By the 1970s, about 60,000 Americans would be sterilized involuntarily (see here).
What might we learn from the fears of degeneration? I think that the lessons from this dark historical episode can help us read Acts. Of course, Acts was written far before the advent of degeneration, but the classical world was still deeply immersed in physiognomy, so that outer characteristics were used to “read” inner qualities. Physiognomy is not even completely absent from Scripture: “For no one who has a blemish shall draw near [the altar],” including “humpbacks,” “dwarves” and those with “crushed testicles” (Lev. 21).
But, as the exegete Mikael Parsons has written, Luke’s writings, including Acts, challenge physiognomy. In Luke’s Gospel, Jesus calls a woman long “bent over … quite unable to stand up” a “daughter of Abraham” (13:11, 16). Jesus later declares that Zacchaeus, a man “short of stature” is a “son of Abraham” (19:3, 9). As Parsons notes, we cannot rule out that Zacchaeus was not merely short but a dwarf, so that the crowd’s grumbling at him was not solely due to his tax-collecting profession. After all, this was a time when dwarves were regularly dehumanized — Augustus even purchased a dwarf as a pet for his niece. For Jesus, dwarves and women who cannot “stand up” are not forever tainted; they can be members of the eschatological community. Later, in Acts, we will see that this is also true of eunuchs.

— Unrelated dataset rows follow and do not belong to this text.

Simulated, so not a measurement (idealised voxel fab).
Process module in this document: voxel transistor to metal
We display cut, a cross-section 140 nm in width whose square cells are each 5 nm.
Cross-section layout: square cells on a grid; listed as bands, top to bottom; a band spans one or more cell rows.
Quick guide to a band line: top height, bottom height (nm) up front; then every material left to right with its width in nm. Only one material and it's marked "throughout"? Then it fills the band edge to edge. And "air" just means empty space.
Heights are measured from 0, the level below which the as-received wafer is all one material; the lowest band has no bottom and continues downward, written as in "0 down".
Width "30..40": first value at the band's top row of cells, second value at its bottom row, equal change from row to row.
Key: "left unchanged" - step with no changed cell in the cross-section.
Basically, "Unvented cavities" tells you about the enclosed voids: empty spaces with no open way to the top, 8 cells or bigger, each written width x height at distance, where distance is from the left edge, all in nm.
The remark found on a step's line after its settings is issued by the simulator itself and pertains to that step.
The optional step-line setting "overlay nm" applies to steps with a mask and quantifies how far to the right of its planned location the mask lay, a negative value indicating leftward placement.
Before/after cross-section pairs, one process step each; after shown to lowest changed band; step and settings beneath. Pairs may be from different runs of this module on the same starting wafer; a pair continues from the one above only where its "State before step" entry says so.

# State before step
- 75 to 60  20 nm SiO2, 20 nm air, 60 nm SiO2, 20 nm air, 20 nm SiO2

The challenge to physiognomy is perhaps most evident in Acts 3: Peter, “in the name of Jesus Christ of Nazareth” (3:6), heals a man who cannot walk. Ancient physiognomic texts associated weak feet and ankles with weakness of character and effeminacy. Even some early Christians borrowed from this discourse. According to Clement of Alexandria, writing of the “noble man,” “The disgrace of unmanliness should never be found in his movements or his posture.” The healing of the “lame man” is not a story of a defective person finally made spiritually and physically whole, however, which would still justify a form of physiognomy. It is a challenge to any basing of spiritual dignity on a physical condition. For, after he is healed, Parsons notes, the man is “walking and leaping and praising God” (3:8), not adopting the prescribed “slow, dignified gait, the sort of deportment that would show him to be a man of courage and vigorous character.” Parsons concludes, there is simply no connection between “outer appearance and inner character.”
In other words, as we will eventually learn, “God shows no partiality” (Acts 10:34). We completely grasp God’s impartiality when we turn from the defensiveness of a eugenically defined community to the expansiveness of the eschatological community, when we stop anxiously looking for the “stigmata of degeneracy” and contemplate Christ’s stigmata as the sign of a suffering love that is always received — no matter our height, stature, or deportment — as undeserved gift.